When I was in hongkong, I saw some watches and managed to try them on. The sales rep brought out other watches in the same price range and the Grand Seiko clearly had the superior finish. The polish was amazing.

Then he said nobody in HongKong can polish these cases. I was shocked since HK houses full service centers for nearly all the top brands and yet polishing Grand Seiko can only be done in Japan.

I was impressed but that info had the opposite effect on me. Instead of making me want to buy, it was the deterrent.

When I buy a watch I want to know that I can have it fixed within a reasonable amount of time and for a reasonable amount of cash.


----------



## Tempusfugitus (Feb 19, 2012)

raze said:


> That Jersey Shore flunky doesn't know what he's talking about. Looks like a typical $30,000 millionaire to me trying to impress with whats on his wrist.


I love his reflective measured delivery, not looking to camera, Mourinho-style...


----------



## Ovalteenie (May 4, 2010)

lorsban said:


> Aftermarket service is what I'm concerned with as well. I hear cost of service is similar to Omega +-$1000?
> 
> Second, there's only ONE place that can service Grand Seiko. And turnaround time could be months.
> 
> ...


Then you would have to avoid high end Swiss luxury brands too (eg PP, JLC), which can take months for factory servicing, and will be costly.


----------



## Seppia (Sep 1, 2013)

WTSP said:


> The Swiss watch industry has been oriented toward export markets since its very foundations in the late 18th century. As such Swiss watches have the benefit of points of sale and service centers all over the world. Swiss watch designs also form the foundation of the current mechanical watch industry, so parts and knowledge of their designs is widespread.
> 
> Japanese watchmaking has more recent and regional foundations in the 20th century. They have been able to focus on their own national market first, exporting mainly less expensive pieces in (relatively) recent years.
> 
> I'm intrigued by Grand Seikos, but without the chance of seeing one in the flesh or having access to local service centers, I'm not sure that I would want to make the commitment. The quality may be the same as high end Swiss models, but the ownership experience should also be considered. Is it less complicated than I imagine?

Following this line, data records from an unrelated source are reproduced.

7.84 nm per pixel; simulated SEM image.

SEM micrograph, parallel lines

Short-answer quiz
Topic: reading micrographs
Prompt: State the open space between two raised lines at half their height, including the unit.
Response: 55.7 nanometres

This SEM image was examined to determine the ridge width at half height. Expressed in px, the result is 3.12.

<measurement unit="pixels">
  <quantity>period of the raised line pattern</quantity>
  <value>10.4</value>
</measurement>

This was one of the reasons why I went for a GS Quartz. 
The 50 years service interval makes it an immortal watch basically, just need to change the battery. 
Other reasons why I went for a Quartz model:
- they are slimmer than the automatics and the spring drives (I find these a tad too "fat")
- you get the same amazing finishing quality found on other models, for a third of the cost
- seiko IS Quartz (not meaning they cannot do other movements, meaning they are the ones that made Quartz what it is today)


----------



## lorsban (Nov 20, 2009)

Ovalteenie said:


> Then you would have to avoid high end Swiss luxury brands too (eg PP, JLC), which can take months for factory servicing, and will be costly.


Exactly why Rolex is likely as high end as it gets for me.

I don't want to spend $1200-2000+ every 5 years and wait 3-6 months.


----------



## ryanb741 (May 31, 2006)

It's not as if they go to Japan on horseback! Shipped on a plane they will be there in a few days so I don't see the real difference between this and say sending a Rolex for a service in your own country as that still needs shipping and we are only talking a couple days longer. I don't feel the concerns around sending watches to Japan are warranted.

In my experience Seiko have been very prompt with servicing my GS, I had the watch back within 6 weeks. Good luck getting a JLC or Patek turned around so quickly


----------



## xtratomic (Sep 25, 2013)

For the practical and service time/need concious buy solar. Oceanus line, The Citizen, Astron etc. For the ones spending 5000$+ for a jewelery/luxury watch it's fair to think that the more they pay and the more they wait for the service the more special they will feel. 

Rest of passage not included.